Regular extensions and algebraic relations between values of Mahler functions in positive characteristic

TL;DR

This paper refines a theorem on algebraic relations between Mahler functions over function fields of positive characteristic, establishing conditions under which relations among their values are derived from relations among the functions themselves.

Contribution

It proves that regularity of the field extension is necessary and sufficient for algebraic relations of Mahler functions' values to come from relations among the functions, extending prior results to positive characteristic.

Findings

Regularity of the extension is necessary for the main theorem.

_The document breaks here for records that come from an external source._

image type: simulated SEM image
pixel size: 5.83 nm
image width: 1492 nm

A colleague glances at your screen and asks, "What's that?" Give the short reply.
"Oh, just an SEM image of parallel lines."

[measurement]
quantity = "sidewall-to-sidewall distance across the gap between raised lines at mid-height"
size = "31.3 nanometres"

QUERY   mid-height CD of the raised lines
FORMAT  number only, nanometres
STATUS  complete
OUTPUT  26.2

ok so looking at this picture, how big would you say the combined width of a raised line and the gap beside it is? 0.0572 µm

In characteristic p, non-regular Mahler extensions exist.

When p does not divide d, all Mahler extensions are regular.

Abstract

Let $\mathbb{K}$ be a function field of characteristic $p>0$. We recently established the analogue of a theorem of Ku. Nishioka for linear Mahler systems defined over $\mathbb{K}(z)$. This paper is dedicated to proving the following refinement of this theorem. Let $f_{1}(z),\ldots f_{n}(z)$ be $d$-Mahler functions such that $\overline{\mathbb{K}}(z)\left(f_{1}(z),\ldots, f_{n}(z)\right)$ is a regular extension over $\overline{\mathbb{K}}(z)$. Then, every homogeneous algebraic relation over $\overline{\mathbb{K}}$ between their values at a regular algebraic point arises as the specialization of a homogeneous algebraic relation over $\overline{\mathbb{K}}(z)$ between these functions themselves. If $\mathbb{K}$ is replaced by a number field, this result is due to B. Adamczewski and C. Faverjon, as a consequence of a theorem of P. Philippon. The main difference is that in characteristic zero, every $d$-Mahler extension is regular, whereas, in characteristic $p$, non-regular $d$-Mahler extensions do exist. Furthermore, we prove that the regularity of the field extension $\overline{\mathbb{K}}(z)\left(f_{1}(z),\ldots, f_{n}(z)\right)$ is also necessary for our refinement to hold. Besides, we show that, when $p\nmid d$, $d$-Mahler extensions over $\overline{\mathbb{K}}(z)$ are always regular. Finally, we describe some consequences of our main result concerning the transcendence of values of $d$-Mahler functions at algebraic points.